Christmas came early for the less than a quarter of 1 percent of Americans who donate to political campaigns or committees. In a rare display of inter-party harmony, Republicans and Democrats agreed to a provision, slipped into the Senate’s omnibus spending bill, that increases the amount individuals can give to the party campaign committees each year by a whopping 800 percent—from $97,400 to $776,000.
Pretty brazen, considering that poll after poll shows that the vast majority of Americans want Congress to rein in campaign spending.
But the public counts for less as record sums of private money are being raised and spent—not only by campaigns and parties, but—thanks to the Supreme Court’s 2010 ruling in Citizens United—by super PACs and “dark money” groups that take advantage of loopholes allowing certain spenders to keep their donors secret so voters will never know exactly who (or what) is buying our elections. What we do know is that elected officials—from local judges and state legislators to governors and members of Congress—are more beholden than ever to powerful moneyed interests.
In our documentary film Citizen Koch, we followed the money trail, starting with secretive political fundraisers sponsored by petrochemical billionaires Charles and David Koch at resorts in Aspen and Palm Springs. That trail became a cash superhighway as it reached the Wisconsin statehouse in early 2011, where newly elected Gov. Scott Walker introduced Act 10—legislation that effectively eliminated collective bargaining for tens of thousands of state employees. That action ignited protests that rocked Wisconsin and spurred a recall—only the second recall of a governor in U.S. history.
Outspending his opposition by more than five to one, and buoyed by an additional $22.6 million from outside groups, Walker not only survived the recall, but gained national prominence and is now widely considered a contender for the 2016 presidential race. As Wisconsin’s public-sector unions saw the decimation of their membership rolls, their coffers, and their political influence, Walker’s star rose.

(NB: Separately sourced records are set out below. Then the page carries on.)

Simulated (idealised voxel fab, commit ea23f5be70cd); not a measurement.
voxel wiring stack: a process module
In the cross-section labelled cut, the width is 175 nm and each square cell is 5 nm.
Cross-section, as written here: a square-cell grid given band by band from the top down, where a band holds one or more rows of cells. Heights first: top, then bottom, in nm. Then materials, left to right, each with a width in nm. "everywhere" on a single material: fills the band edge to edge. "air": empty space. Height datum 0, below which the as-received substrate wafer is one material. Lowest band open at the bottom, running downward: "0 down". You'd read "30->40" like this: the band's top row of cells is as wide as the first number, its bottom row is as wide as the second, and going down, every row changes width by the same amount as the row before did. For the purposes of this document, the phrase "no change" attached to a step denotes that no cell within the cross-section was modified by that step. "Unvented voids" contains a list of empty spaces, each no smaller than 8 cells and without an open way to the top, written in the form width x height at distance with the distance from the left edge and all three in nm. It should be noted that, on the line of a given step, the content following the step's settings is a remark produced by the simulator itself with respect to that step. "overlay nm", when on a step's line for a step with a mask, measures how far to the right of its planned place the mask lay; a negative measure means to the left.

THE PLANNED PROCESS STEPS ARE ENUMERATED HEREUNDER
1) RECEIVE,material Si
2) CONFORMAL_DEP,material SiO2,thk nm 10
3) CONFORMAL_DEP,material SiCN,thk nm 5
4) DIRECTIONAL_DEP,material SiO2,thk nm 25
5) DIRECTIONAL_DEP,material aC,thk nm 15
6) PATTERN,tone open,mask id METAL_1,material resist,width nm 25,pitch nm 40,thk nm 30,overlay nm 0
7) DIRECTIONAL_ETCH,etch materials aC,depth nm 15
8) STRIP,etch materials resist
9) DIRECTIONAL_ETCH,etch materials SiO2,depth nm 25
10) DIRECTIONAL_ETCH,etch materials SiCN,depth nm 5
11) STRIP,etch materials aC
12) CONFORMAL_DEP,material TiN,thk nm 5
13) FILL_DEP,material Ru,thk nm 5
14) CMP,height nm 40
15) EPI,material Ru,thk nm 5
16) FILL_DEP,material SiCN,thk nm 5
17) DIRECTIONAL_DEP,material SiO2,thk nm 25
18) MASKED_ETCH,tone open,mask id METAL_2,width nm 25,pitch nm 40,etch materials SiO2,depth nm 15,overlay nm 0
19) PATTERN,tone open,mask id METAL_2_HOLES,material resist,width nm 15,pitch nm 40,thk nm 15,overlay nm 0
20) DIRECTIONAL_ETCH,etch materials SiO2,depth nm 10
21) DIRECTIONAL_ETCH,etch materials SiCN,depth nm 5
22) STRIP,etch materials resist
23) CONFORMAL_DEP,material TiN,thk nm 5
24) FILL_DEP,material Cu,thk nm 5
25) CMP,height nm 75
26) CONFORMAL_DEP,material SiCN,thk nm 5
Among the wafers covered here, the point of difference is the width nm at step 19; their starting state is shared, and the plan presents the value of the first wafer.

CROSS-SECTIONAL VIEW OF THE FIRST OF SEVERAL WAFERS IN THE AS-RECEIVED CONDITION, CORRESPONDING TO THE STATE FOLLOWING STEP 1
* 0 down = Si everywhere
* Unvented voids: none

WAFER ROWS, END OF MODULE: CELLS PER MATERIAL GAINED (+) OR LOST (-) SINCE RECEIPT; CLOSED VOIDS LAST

Walker’s successful attack on unions has endeared him to dark-money interests like Americans for Prosperity (AFP), founded and bankrolled by the Kochs. AFP admitted spending more than $10 million to back him in 2011 and 2012. Nationally, AFP announced it would spend at least an additional $125 million in this past election cycle, but the actual amounts that AFP spends, and the identities of its donors, are hidden.
AFP’s agenda, however, is less obscured. With Wisconsin’s public-sector unions on the ropes, a newly formed state group is pushing for legislation that will cripple unions in the private sector as well—in effect finishing the job that Walker began. That group is led by Lorri Pickens, a former AFP national director of state operations. Two years ago in Michigan, she oversaw AFP operations to help the Republican-controlled legislature pass sweeping anti-union laws. The Koch-backed group bused protesters to Lansing as the bill was debated, ran ads, and even gave anti-union Tea Partiers cards for free gasoline to get them to lobby their elected representatives. AFP boasts that it was “instrumental in the passage of Michigan’s [so-called] right-to-work law.”
Why would politicians and their billionaire backers expend so much political capital (and actual capital) attacking unions when unions in America represent a small fraction of the workforce—around 11 percent? Are they being driven by a philosophical and ideological hatred of collectivists or is it just a crass political calculation? Maybe it’s because unions spend millions on elections. In the 2012 election cycle, the American Federation of State, County and Municipal Employees and Service Employees International Union spent a combined $41 million—$5 million more than AFP. And they spent largely on Democrats, who have historically supported legislation that favored unions and the interests of ordinary Americans over super-wealthy individuals and corporations.
“Many Republicans have been concerned about the amount unions are spending,” former FEC Chairman Trevor Potter, a Republican, explained to us—noting that Citizens United lifted limits on union spending as well as corporate spending.
Karl Rove all but laid out the strategy on national television when he explained how reducing union membership directly impacts elections: “In 2009, the unionized work force made up 12.3 percent of all the workers in America,” he said on Fox News, while tens of thousands of anti-Walker protesters occupied the Wisconsin Capitol. “[Unions] lost 612,000 union members in 2010 alone. Now, think about it. Every one of those 612,000 people had literally perhaps several hundred dollars-worth of union dues going into the political coffers of their union to spend on politics. So… if 500,000 people leave the labor union movement [every year] then pretty soon, you start having crimp in the political budgets of these unions. It has a direct effect on the presidential election.”
This calculus may be why in 2012, Freedom Partners—a group that Politico dubbed the Kochs’ secret bank—directed $1 million to the National Right to Work Committee (NWRC). And why Republican legislators and governors, buoyed by Walker’s success in kneecapping public-sector unions, are intent on eliminating all unions, public- and private-sector alike. Backed by big money like AFP and other groups in the Koch political funding network, and relying on pre-fab “right to work” legislation authored by the NRWC and the Koch-funded American Legislative Exchange Council, they have introduced or will soon introduce union-busting legislation in key battleground states: Ohio, Colorado, New Hampshire, New Mexico, Missouri, and Pennsylvania, as well as Wisconsin.
We may never know the full amount that the Kochs or other outside spenders donate to advance anti-union legislation. We can be more sure that as the unions’ main source of funding—their working members and the dues they pay—are depleted, Democrats throughout Wisconsin and the rest of the country will increasingly turn to corporations and billionaires for campaign cash. And be in their debt.